LIKE THE GREEK economy, the $6 billion project to build Metro’s Silver Line extension to Dulles airport and into Loudoun County has faced so many critical junctures that its recent history resembles the “Perils of Pauline.” Still, Dulles rail’s current cliffhanger, which may come to a climax Wednesday, may be the most decisive yet.
The immediate question is whether the Metropolitan Washington Airports Authority, which is building the Silver Line, will drop its stated preference for a union-friendly contract for the project’s second phase of construction. It should, because it’s the only way to maintain the project’s momentum — and because the contract is likely to turn out the same way anyway.
The debate over a project labor agreement ( PLA), which sets wages and working conditions in return for smooth labor relations and flexible work schedules, is no longer about the facts, unfortunately. If it were, a plausible case could be made in favor of a PLA; after all, Bechtel Corp, the general contractor for the first phase of Dulles rail, has managed quite well with just such an arrangement.
Rather, the debate has morphed into an ideologically charged litmus test for Republican lawmakers who control the purse strings in Richmond and Loudoun. Prodded by the construction lobby, and with little regard for the project itself, they have demonized PLAs as sweetheart deals for unions that violate the state’s anti-union right-to-work laws and add millions of dollars in unnecessary costs.
In fact, most major highway construction projects in Virginia operate with PLAs as a matter of course — though they are not required or favored by the state as a contractual condition. Any general contractor selected for the Silver Line’s second phase is likely to opt for a PLA as well — with no objection from the state. That’s the irony of this dispute: The airports authority was picking a largely gratuitous fight.
At this point, it doesn’t matter. Dulles airport is in Virginia; the Silver Line is being built in Virginia; anti-union Republicans control the governor’s mansion and Virginia legislature; and political discourse is too polarized for rational argument. If the airports authority wants Virginia’s help, it has to accede to Virginia’s wishes — which include dropping any explicit, up-front incentive that favors a PLA.
And the Silver Line does need Virginia’s help. Richmond has given just $274 million to the project, less than 5 percent of its total cost. It has pledged a further $150 million — still paltry, considering the project’s vast potential benefit to Virginia’s economy — but only if the airports authority drops its PLA tilt.
Just as critically, the all-Republican board of supervisors in Loudoun says it will withdraw from the Silver Line deal — and sacrifice its two planned Metro stations in the bargain — unless the PLA preference disappears. That would force a legal, financial and environmental restructuring of the second phase of construction that could delay the project by 18 months or more and inflate costs.

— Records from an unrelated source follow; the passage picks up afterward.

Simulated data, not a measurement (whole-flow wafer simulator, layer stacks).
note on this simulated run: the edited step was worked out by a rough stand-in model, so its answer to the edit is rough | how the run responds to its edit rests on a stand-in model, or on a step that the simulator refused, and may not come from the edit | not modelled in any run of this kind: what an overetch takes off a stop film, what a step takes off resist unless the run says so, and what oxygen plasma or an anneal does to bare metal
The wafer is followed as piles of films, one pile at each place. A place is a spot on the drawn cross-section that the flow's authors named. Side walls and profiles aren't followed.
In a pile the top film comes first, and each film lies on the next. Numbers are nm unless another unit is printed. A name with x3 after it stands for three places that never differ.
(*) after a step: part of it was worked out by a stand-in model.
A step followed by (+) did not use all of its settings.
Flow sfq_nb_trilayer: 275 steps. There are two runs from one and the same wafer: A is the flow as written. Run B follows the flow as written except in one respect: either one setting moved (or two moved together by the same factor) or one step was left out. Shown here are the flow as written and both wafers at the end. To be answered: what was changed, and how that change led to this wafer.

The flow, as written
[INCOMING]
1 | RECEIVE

The real threat to the Silver Line at this point is not a PLA. It’s ego, pride, politics and ideology. Conservative Republicans in Richmond have dug in against a quasi-public authority it perceives as pro-union. Both sides need to take a deep breath. On Monday, Gov. Robert F. McDonnell (R) took a step in that direction by promising to unlock the state’s $150 million, with no other strings attached, if the airports authority drops its PLA preference. Good for him.